The offense is going through a mini-slump, and for the most part, the Cards pitching has not picked them up. Until last night, Jason Motte has continued to throw fastball after fastball, refusing to use the cutter that helped guide the Cards to their 11th World Series Championship in 2011. Last night was almost another example, but then Motte and Yadier Molina changed their game plan.
With 2 runners on that both singled off of fastballs, the AL BA leader (.366) Paul Konerko came to the plate. On a 3-1 count, Konerko was doing what most players have been doing on Motte all year, sitting dead red. Instead of giving him the heat, Motte threw a cutter that caught the outside corner, Konerko tried to pull it, and the Cards get the 5-4-3 DP to end the game.
In the 15 pitches Motte threw last night, 11 were fastballs, with 3 cutters and 1 changeup. I think we can call this progress. Maybe it took Bernie Miklasz to finally go off on a rant about Motte and his fastball the other day. Whatever his reasons are for deciding to use his cutter again, I hope they’re here to stay.
The final game against the Indians was another example of Motte refusing to use his secondary stuff, at least until it was too late. In a 1-1 game in the 9th, Motte threw 17 straight fastballs, with the 17th being a 3-run HR that gave the Indians the 4-1 win. The final two batters in the top of the 9th were then struck out on a changeup and a cutter.
The opposition will continue to wait on that fastball from Motte that doesn’t have much movement, and often lacks location. Like I said before, I’m still not sold on Motte being the closer. However, if he will start using his cutter more often and quit being so predictable with his pitch selection, he should have enough success to continue in his current role.
Lance Lynn became the second pitcher to get to 10 wins last night, tying R.A. Dickey of the Mets. While wins and losses don’t always tell the whole story, in this case they do. Lynn’s line is something no one would have predicted before he became a starter. In 13 starts over 81 and 2/3 innings, Lynn is 10-2 with a 2.42 ERA, 86 K’s and a 1.09 WHIP. Lynn already has a WAR of 2.3, and is on pace to pass Adam Wainwright’s WAR of 2009 and 2010, when he had a 6.0 and 5.9.

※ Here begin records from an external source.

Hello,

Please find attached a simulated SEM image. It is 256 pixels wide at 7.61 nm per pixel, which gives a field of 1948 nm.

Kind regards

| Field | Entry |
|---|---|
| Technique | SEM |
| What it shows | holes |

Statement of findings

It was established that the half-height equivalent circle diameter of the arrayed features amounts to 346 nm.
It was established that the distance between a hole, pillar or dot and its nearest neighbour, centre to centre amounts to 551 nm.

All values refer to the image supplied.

On the subject of Wainwright, it does appear he’s coming around. He shouldn’t have received the loss the other night. If David Freese takes care of the routine DP, it might have been a different outcome. Still, we’ll all take 2 ER’s in 7 IP every time out from AW.
Even at 32-31, the Cards are still only 3 games behind the Reds. At some point, a team is going to separate themselves from the pack with a run. If the Cards can get the offense, starting pitching and bullpen clicking at the same time, they have as good a chance as any team with the talent they have.